One Battle After Another (2025) Review

Reading Time: 3 minutes.

My Rating is a 95 (A)

I spent a quiet December Saturday settling in for one of the year’s most talked-about films, One Thing After Another. I’d avoided trailers and think pieces, so all I had to go on was some sparse, slightly cryptic marketing that made me expect a dusty Western revenge flick. That expectation lasted about 90 seconds and I realized it was more of a modern action crime thriller.

The movie was a jolt of modern-day anarchist chaos—raw, immediate, and completely gripping. The opening scenes throw you straight into the action, introducing a roster of bold, sharply defined characters with almost reckless confidence. There’s no slow burn here; the film grabs you early, yanks you into its world, and never loosens its grip.
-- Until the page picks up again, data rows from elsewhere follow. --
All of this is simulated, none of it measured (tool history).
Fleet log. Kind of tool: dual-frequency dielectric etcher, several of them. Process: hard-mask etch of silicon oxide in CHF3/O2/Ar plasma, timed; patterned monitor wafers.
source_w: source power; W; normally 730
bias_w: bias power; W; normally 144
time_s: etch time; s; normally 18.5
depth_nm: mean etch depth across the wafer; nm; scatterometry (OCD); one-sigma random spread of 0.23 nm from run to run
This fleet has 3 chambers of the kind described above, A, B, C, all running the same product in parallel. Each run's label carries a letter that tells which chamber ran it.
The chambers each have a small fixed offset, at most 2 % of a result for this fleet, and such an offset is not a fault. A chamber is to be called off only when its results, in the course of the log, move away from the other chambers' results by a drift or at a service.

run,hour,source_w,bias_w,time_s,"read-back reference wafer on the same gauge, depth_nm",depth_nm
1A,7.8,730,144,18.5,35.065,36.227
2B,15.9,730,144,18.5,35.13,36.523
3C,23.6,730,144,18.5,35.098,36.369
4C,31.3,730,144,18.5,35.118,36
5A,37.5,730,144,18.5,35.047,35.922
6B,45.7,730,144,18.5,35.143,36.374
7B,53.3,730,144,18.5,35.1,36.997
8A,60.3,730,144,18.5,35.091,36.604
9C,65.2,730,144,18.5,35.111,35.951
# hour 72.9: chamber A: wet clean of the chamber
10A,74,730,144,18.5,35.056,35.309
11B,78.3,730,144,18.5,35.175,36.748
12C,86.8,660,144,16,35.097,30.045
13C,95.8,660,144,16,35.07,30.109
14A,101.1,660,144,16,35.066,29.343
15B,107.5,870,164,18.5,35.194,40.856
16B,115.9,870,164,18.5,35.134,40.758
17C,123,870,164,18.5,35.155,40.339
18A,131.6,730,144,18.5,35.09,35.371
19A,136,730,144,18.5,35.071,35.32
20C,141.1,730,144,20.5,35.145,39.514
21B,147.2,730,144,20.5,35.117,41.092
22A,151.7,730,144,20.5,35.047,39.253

One of the most impressive feats of the movie is how it refuses to offer the comfort of “good guys.” Every major player walks the line between compelling and deeply flawed, and yet the film makes you care intensely about who comes out on top. Some characters are magnetic enough that you root for them despite their jagged edges; others you find yourself eagerly waiting to see undone. That moral ambiguity gives the whole story a gritty realism—these people feel like they could walk out of the theater with you. I think there are some people of certain political persuasions that will dislike the main characters even more and find the antagonist (played by Sean Penn) to be phony and unrealistic, as can be seen in a lot of the audience reviews who consider this “glorifying terrorism” which isn’t really how I see it. But it actually doesn’t seem that far-fetched considering what we’ve seen going on in recent years. I digress.

The performances are pretty outstanding. Every actor—whether they’re leading a high-speed pursuit, negotiating an uneasy truce, or spiraling into their own personal meltdown—throws themselves into the role with total conviction. The cast chemistry is electric, often carrying the emotional weight of scenes where very few words are spoken.

Cinematography, though, is where the movie borders on astonishing. Sweeping drone shots of desolate backroads collide with tight, claustrophobic close-ups that capture the tension simmering just beneath the surface. The visual style is both beautiful and nerve-wracking, mirroring the characters’ constant dance on razor-thin ice. You truly feel the danger they’re in—not in a Hollywood gloss sort of way but in a visceral, almost tactile sense.

By the time the credits rolled, I felt like I’d been on a two-hour chase through moral gray zones, messy loyalties, and relentless pressure. One Thing After Another isn’t just a clever title—it’s the entire experience. The film hurls crisis after crisis at its characters, forcing them to navigate a world where every decision might be the wrong one.

It’s a top 50 movie all time for me as you can see on my movie ratings list, so far the best I’ve seen in 2025, but I’m doing some catching up on movies before year’s end.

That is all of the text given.